Block 9: Performance at Scale¶
Motivation¶
Blocks 1-8 delivered 82 phases of simulation capability: 19 engine modules, 44 validated scenarios, 5 historical eras, a web UI, and ~10,187 tests. The engine produces historically validated results for scenarios up to ~300 units (Golan Heights benchmark: 120s).
However, real-world operational scenarios routinely involve thousands of units. A brigade-level engagement (3,000-5,000 troops) with equipment is beyond the engine's current performance envelope. The tick loop is single-threaded, detection scales quadratically, and there is no level-of-detail system. Performance at scale is the prerequisite for any future development — more scenarios, larger campaigns, real-time visualization, and interactive play all depend on the engine handling 1,000+ units at reasonable speed.

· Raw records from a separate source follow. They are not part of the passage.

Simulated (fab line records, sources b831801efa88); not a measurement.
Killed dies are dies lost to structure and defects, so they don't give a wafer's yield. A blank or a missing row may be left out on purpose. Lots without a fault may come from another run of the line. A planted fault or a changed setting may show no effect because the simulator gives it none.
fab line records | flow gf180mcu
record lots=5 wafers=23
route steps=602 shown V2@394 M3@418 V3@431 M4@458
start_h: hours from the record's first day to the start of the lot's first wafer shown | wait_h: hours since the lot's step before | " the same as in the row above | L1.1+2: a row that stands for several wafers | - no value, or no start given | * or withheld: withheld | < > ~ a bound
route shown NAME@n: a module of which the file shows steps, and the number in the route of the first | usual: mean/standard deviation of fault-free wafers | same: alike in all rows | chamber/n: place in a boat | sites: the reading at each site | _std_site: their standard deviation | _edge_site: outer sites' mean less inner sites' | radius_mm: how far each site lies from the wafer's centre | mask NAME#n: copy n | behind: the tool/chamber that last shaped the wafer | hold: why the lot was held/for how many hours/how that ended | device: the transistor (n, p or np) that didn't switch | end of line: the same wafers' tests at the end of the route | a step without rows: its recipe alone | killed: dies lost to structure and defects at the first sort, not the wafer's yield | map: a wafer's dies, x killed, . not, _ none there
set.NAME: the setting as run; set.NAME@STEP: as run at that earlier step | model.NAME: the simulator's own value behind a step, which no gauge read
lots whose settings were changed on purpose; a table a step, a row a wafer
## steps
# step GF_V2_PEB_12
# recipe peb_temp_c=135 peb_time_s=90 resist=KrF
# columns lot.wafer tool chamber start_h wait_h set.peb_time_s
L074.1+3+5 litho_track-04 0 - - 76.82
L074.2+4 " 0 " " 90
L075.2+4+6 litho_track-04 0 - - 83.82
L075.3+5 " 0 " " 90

Current Performance Profile¶
| Scenario | Units | Duration | Wall Clock | Ticks/sec |
|---|---|---|---|---|
| 73 Easting | ~30 | 30 min | <30s | ~50 |
| Golan Heights | ~290 | 18 hr | ~120s | ~100 |
| 1,000 units (projected) | 1,000 | 6 hr | ~45 min | ~8 |
| 5,000 units (projected) | 5,000 | 6 hr | ~18 hr | <1 |
The projections assume O(n²) scaling from the dominant FOW detection loop, which is the single biggest bottleneck (estimated 2-7 seconds per tick at 1,000 units vs ~50ms at 290 units).
Performance Budget¶
For the engine to support interactive-speed simulation at scale:
| Scale | Target | Tick Rate | Notes |
|---|---|---|---|
| 1,000 units | <5 min for 6h scenario | ~15 ticks/s | Battalion-level engagement |
| 5,000 units | <30 min for 6h scenario | ~12 ticks/s | Brigade-level engagement |
| 10,000 units | <2 hr for 6h scenario | ~3 ticks/s | Division-level, acceptable for batch |
Theme 1: Spatial Culling for Detection¶
Problem: FOW detection is O(n_own × n_enemy × n_sensors) per tick. Every sensor on every unit checks every enemy — even enemies 100km away when the sensor has a 5km max range. This is the single largest bottleneck, consuming an estimated 70-80% of tick time at 1,000+ units.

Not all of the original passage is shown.